A Military Corps / Army Regulations / The Articles of War

The Articles of War

Rules for soldiers

By Joseph A. Mussulman

Every non-commissioned officer and soldier, who shall
inlist himself in the service of the United States,
shall at the time of his so inlisting, or within six days afterwards,
have the articles for the government of the forces
of the United States read to him.

The Corps of Volunteers for North Western Discovery, being a detachment of enlisted men who volunteered for special service, were obliged to comply with the basic military rules and regulations contained in two distinct official documents that had been written in the initial heat of the Revolutionary War. One was called Articles of War; the other, Regulations for the Order and Discipline of the Troops of the United States. Two unique circumstances compounded the difficulties of complying with those Articles and Regulations—the small size of the Corps, 23 privates, three sergeants, and two captains; and their distance from larger, permanent U.S. Army garrisons.

Articles of War, 1776

The first U.S. Articles of War, which comprised a comprehensive set of military laws concerning personal conduct and loyalty, were modeled on recently written Massachusetts articles. They were authorized by the Continental Congress on June 30, 1775, a few months after the Continental Army was officially established. The 69 Articles defined most offenses in terms of standards of personal conduct, principally on the part of officers. Penalties for petty offenses, especially by commissioned officers, consisted mostly of cash fines. More serious crimes such as mutiny, sedition, or disobedience of orders, were punishable at the will of a court martial. The severest penalty for a commissioned officer in most cases was to be “cashiered,” or expelled from the army. Corporal punishment—of enlisted men only—was limited to 39 lashes (see Courts Martial). Only three crimes were punishable by death.

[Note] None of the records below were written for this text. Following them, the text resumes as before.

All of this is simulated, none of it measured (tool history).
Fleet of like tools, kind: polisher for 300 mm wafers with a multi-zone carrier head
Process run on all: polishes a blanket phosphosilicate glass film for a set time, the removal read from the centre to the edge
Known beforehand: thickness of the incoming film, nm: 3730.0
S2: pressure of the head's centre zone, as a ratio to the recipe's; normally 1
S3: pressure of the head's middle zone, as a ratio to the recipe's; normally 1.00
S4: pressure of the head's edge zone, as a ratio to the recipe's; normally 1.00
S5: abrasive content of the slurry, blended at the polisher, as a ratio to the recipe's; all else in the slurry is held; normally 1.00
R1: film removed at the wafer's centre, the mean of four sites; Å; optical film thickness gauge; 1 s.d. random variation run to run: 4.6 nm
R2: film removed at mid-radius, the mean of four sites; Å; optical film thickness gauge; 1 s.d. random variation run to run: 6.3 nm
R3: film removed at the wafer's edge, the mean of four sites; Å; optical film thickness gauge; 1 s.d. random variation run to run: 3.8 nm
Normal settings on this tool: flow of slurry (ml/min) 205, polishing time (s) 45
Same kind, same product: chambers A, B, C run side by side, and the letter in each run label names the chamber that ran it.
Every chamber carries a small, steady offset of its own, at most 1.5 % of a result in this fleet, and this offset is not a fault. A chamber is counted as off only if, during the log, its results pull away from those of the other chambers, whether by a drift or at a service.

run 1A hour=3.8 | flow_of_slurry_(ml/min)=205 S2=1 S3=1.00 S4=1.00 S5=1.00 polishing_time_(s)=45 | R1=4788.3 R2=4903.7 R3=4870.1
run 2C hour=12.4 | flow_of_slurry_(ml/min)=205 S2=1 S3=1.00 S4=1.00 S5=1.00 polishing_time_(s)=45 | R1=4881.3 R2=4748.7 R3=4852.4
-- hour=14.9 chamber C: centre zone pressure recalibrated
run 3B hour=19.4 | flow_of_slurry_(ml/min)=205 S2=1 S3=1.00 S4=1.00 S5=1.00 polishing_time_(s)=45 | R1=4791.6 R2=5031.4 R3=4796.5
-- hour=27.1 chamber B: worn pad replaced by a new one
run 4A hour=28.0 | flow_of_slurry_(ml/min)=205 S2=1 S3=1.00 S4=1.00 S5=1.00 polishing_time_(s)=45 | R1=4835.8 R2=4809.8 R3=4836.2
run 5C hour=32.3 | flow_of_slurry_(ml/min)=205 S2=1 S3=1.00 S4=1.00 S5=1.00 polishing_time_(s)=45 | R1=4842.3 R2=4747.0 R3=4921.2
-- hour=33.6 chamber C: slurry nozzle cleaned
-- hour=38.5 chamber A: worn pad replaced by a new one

Fifteen months later, on September 20, 1776, Congress repealed the 1775 code and enacted a new and expanded one consisting of 101 Articles in 18 Sections, which brought the code more in line with contemporary British law.[1]The Avalon Project at Yale Law School: Journals of the Continental Congress, Articles of War, September 20, 1776. http://www.yale.edu/lawweb/avalon/contcong/09-20-76.htm. Accessed January 18, 2006. When Meriwether Lewis and William Clark referred to the authority of the Articles of War, it was the 1776 code they meant. A total of 16 crimes, including inciting or participating in mutiny or sedition, disobeying an officer’s command, or falling asleep on sentry duty, were punishable by death, “or such other punishment as shall be inflicted by the sentence of a court martial.”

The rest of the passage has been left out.